This post won’t go down as my funniest, but I still think that you should read it.

With the MLB season just starting up and Clemens once again taking the stand, echoes of past steroid conversations bounced around my brain and brought up some old feelings. I started out trying to write a silly take on the Clemens trial, but as I wrote, more than that started pouring out… I couldn’t fight it. This is what I ended up with. One man’s humble take on the current state of Major League Baseball.

With all of the steroids controversy in baseball over the years, sports fans have been forced to expand their knowledge of legal terms, for better or worse.

The separation of church and state is one of the staples of American culture. Maybe we need to institute the separation of sports and state. Hear me out.

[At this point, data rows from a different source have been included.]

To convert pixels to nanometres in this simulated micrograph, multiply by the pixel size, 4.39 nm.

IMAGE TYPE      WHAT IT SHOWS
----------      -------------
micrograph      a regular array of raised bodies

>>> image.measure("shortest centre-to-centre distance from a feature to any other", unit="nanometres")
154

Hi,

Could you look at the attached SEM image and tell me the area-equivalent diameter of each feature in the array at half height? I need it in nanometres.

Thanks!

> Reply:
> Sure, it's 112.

Sports are great on their own. They give us something to care about.  They make every day of the week more than just another day of the week. They transcend the barriers of age, language and gender. They evoke emotions that only those we love closest can tap into. They unite us all, once strangers, under a single banner of fandom. “I don’t know you, sir, but for the next three hours we are brothers in arms. We are united for reasons bigger than ourselves. We. Are. Fans.”

So, after that inspiring speech about the majesty of sport, we have to talk about how professional sports, specifically Major League Baseball, have lost their way and betrayed those of us who’ve invested so much of ourselves into them.

The goal of the athlete is to be the best. To win. It’s a pure desire in and of itself. It’s the natural instinct of every human being to be the best they can, but we’ve perverted this nature. The gods of money and power have injected their venom into a pure idea, and our stadiums and our athletes and our fans have suffered.

I say we cut out all of the BS. Let’s stop elevating our athletes to demigod status. Let’s revere them for the right reasons, and not let a dollar amount be what defines players as great. Let’s save the term “star” for the hollywood types and stop caring what grade Mark Sanchez’s girlfriend is in and what god Tebow believes in.

Let’s let them be athletes. And if they cheat to get ahead, let’s let them settle it amongst themselves like the tribes of old. Let order be maintained by members of the tribe, not by the people who write fat checks from their summer homes in the Hamptons. They don’t know what it’s like inside the dugout and the clubhouse after a tough loss. They don’t deserve the right to dictate tribal law.

I don’t care if Roger Clemens did steroids. To be honest, he had to, to keep the game fair. It was a glitch in the system, not in the individual character of certain athletes. They had no real choice. Let’s take some of the responsibility ourselves too. Our  insatiable appetite for victory was fuel for the fire. It’s good to have your team lose sometimes. It makes the wins all the more sweet. You appreciate victory more when you’ve tasted the bitterness of defeat.

If Clemens lied under oath, that’s between him and the court. But as far as whether or not he used steroids… let’s stop taking it so personally. He doesn’t owe us anything. He was just trying to do his job the best he could in a system that only gets self-righteous when the press cameras are rolling.

If anything, we should praise him for throwing that broken bat at Piazza.